Playback Singers was Damon & Naomi’s third album, released on Sub Pop in the US and Rykodisc in Europe. This is a rarity in the series (possibly unique) in being a studio album by one of the main acts that only appears once. That is because sadly, Playback Singers has never had a vinyl release (and I never got sent, or bought, a promo - although there is one on Discogs atm…).

Damon & Naomi - Playback Singers
Damon & Naomi - Playback Singers

Playback Singers was the first album Damon and Naomi recorded without Kramer at the helm, it was recorded in their home studio - they had initially been uncertain about the feasibility of that:

...when [Masaki] Batoh from Ghost first visited us, he stepped in the living room, clapped his hands to hear the echo and said, 'I want to record here!' At the time we thought it was a charming but unrealistic idea...

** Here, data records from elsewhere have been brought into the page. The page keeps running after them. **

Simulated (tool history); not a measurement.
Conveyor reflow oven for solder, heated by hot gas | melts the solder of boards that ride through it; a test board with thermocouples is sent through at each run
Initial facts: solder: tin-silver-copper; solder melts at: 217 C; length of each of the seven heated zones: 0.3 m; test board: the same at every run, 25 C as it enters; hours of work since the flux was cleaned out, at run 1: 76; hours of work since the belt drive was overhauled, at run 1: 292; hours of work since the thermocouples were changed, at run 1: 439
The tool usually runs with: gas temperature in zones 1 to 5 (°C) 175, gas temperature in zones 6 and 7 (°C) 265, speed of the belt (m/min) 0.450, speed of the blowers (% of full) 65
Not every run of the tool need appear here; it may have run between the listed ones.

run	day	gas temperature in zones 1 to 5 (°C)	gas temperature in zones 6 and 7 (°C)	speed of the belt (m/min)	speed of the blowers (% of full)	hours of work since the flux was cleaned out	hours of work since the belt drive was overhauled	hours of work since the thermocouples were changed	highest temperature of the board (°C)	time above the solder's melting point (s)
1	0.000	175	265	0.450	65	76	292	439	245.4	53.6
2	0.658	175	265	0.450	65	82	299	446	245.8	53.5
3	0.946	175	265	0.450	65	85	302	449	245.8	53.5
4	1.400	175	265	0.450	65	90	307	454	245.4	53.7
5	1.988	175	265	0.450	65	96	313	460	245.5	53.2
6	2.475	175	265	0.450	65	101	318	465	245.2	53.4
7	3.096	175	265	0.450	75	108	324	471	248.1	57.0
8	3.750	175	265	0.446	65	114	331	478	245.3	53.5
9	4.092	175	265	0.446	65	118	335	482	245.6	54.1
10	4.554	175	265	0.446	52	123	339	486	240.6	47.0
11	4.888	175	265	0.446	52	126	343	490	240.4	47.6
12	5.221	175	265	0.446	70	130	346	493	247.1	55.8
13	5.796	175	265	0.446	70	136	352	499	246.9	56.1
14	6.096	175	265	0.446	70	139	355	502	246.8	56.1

Damon Krukowski (subpop.com, 1998)

Everything on Playback Singers was played and recorded by Damon and/or Naomi in their living room “for an audience consisting solely of their cat (and even she mysteriously disappeared during the recording of the drum tracks)”.

The album has a new recording of In The Sun that had first appeared on their first post-Galaxie release Pierre Etoile although this time Naomi sings. It also has a cover of Ghost’s Awake in a Muddle and Tom Rapp’s Translucent Carriages the first encounters we have with acts that would play a significant part in Damon & Naomi’s progression,

The album’s title Playback Singers is a reference to the artists who perform the soundtrack in Indian cinema - they are never seen on the screen, having the actors lip-synch to the songs - but, unlike in western cinema, they are always credited which means that they are as much stars and household names as the on-screen talent.

On the promo website for the album Damon & Naomi wrote about listening to Indian music while making the album:

As our new album title might indicate, we have been listening to a lot of Indian movie music lately, especially from the 1950s and 60s -- there is a multi-volume history from EMI called "Play Back: the 50 Melodious Years," with enough melody for at least the entire century. Among the women singers perhaps we love Asha Bhosle best, and among the men Mahendra Kapoor. He is very suave. They sing duets on many tracks, including our most favorite soundtrack (with music by Ravi), "Gumrah." We asked a Hindi speaker what this title means, and he said, "Sadness." No wonder!

Sub Pop / Damon & Naomi website 1998

Here’s Mahendra Kapoor and Asha Bhosle singing while Sunil Dutt and Mala Sinha are on screen:

Aa Ja Aa Ja Re - Mahendra Kapoor / Asha Bhosle (play on YouTube)

I have grown up watching Indian cinema, my mum was Anglo-Indian and raised in Calcutta/Kolkata until she moved to the UK when she was 20… although I must admit to only gaining an appreciation of it in my later adulthood.

Despite the many years of exposure I have barely scratched the surface of Indian cinema, but here’s one of my fave songs/performances, this is from the cracking 1956 crime thriller C.I.D. - it features actor Johnny Walker lip-synching to Mohammed Rafi and Kumkum lip-synching to Geeta Dutt

Yeh Hai Bombay Meri Jaan - Mohammed Rafi and Geeta Dutt (play on YouTube)

I’m not sure there is a great deal of Indian classical music influence on Playback Singers… except perhaps Naomi’s use of the Sruti box and Harmonium - I think when they played the 12 Bar in March 1997 Naomi brought her Sruti box, she then started bringing the Harmonium until that got replaced by the Nord keyboard.